American department stores served as social networks for knitters long before boutique yarn shops and the Internet. Established as grand emporiums and respectable shopping destinations, department stores flourished between 1890 and 1960. Most developed from peddler carts or drapers selling dry goods (textiles) and expanded to include many departments that sold furniture, books, jewelry, food, and more. During department store heydays, knitting instructors and buyers in needlework departments kept knitting needles busy and yarn flying out the doors. Who were these anonymous, unsung purveyors of knitting knowledge who worked tirelessly to sell yarn and promote knitting?
Names of stores and employees would remain lost to history without one periodical in particular, the Dry Goods Merchants Trade Journal (1903–1968).* The Journal dispatched teams of editors across the nation to interview department store employees and observe successful promotional strategies. Editors published lively reports in the Journal, including proven ways that needlework departments promoted knitting. The role of department stores in knitting history and tradition can be teased from reports by the Journal’s well-traveled editors.
The Thirties: Free Instruction! Fashion Revues! Contests!
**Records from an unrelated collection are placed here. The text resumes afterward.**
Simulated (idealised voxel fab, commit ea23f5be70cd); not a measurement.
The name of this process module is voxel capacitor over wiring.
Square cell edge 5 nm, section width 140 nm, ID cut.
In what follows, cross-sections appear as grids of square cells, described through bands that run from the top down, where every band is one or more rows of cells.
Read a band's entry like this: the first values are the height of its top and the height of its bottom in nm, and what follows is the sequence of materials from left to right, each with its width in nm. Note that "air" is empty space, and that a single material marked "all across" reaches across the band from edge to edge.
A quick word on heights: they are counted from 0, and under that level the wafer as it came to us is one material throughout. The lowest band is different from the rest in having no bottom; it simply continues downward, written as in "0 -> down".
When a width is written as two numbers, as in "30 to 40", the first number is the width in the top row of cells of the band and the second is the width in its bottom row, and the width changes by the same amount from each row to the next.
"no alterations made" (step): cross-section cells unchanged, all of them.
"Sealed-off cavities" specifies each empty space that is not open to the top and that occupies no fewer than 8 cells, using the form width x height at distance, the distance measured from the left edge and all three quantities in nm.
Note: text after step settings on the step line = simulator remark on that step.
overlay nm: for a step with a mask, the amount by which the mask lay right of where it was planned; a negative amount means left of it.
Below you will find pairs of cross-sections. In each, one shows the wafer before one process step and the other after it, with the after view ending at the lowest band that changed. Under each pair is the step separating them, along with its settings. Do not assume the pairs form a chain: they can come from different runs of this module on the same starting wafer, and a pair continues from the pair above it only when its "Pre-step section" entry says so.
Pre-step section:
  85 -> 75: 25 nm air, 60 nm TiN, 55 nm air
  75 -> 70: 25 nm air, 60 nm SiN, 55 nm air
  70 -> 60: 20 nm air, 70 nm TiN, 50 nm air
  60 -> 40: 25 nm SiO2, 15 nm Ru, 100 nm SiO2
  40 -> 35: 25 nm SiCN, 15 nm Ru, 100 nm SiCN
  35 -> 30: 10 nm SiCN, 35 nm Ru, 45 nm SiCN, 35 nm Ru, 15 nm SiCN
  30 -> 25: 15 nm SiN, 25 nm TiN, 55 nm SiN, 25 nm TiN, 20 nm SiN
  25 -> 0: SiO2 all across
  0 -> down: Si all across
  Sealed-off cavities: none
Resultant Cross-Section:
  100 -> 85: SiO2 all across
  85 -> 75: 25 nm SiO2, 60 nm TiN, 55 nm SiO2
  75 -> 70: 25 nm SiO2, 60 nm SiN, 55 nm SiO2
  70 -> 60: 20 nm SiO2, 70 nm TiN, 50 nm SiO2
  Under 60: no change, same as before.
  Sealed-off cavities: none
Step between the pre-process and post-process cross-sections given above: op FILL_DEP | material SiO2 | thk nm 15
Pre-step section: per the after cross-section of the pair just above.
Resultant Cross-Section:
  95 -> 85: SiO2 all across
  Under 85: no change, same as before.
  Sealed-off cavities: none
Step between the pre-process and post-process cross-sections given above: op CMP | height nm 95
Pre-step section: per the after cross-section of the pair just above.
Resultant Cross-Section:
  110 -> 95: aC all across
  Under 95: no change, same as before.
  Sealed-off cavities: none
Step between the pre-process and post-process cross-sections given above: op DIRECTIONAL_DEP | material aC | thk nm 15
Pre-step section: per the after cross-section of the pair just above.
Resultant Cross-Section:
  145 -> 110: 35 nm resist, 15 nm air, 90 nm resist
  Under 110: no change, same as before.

Department stores capitalized on knitting’s soaring popularity during the Great Depression with free instruction from knitting experts. Knitting became one of the few Depression-resistant industries. At Zahn’s department store in Racine, Wisconsin, knitting instructor Mrs. S. Gluck created a social hub. She focused on novice knitters and found “great satisfaction to have bridge and poker friends drop these pleasures for the Knit Shop.” She also welcomed those who knitted “on a professional basis” for income. “Why not?” she asked. “I have one young man coming to my department who . . . has been earning money for his schooling by knitting for Racine women.” She noted a side benefit of the store’s no-smoking policy: smokers who first came to the shop often left several times each afternoon for a “few puffs,” but as they became more involved with knitting, they invariably forgot cigarettes (November 1934).
At the Emporium in Jackson, Mississippi, advertising manager Mr. Beacham considered knitting instructors the greatest single factor for success (March 1935). “She must have a fine personality and know the ins and outs of knitting thoroughly,” he stated. Needlework buyer Miss Bernice Facer at the W. H. Wright and Sons Company in Ogden, Utah, reported “nothing short of phenomenal” growth of 45 percent in four months, thanks to expert knitters. “Proper instruction is the big thing,” she reported. “When I started, I don’t believe there were four women in Ogden interested in knitting. But I attended the [yarn] manufacturer’s school, found out how to give instructions and interest immediately increased” (September 1935).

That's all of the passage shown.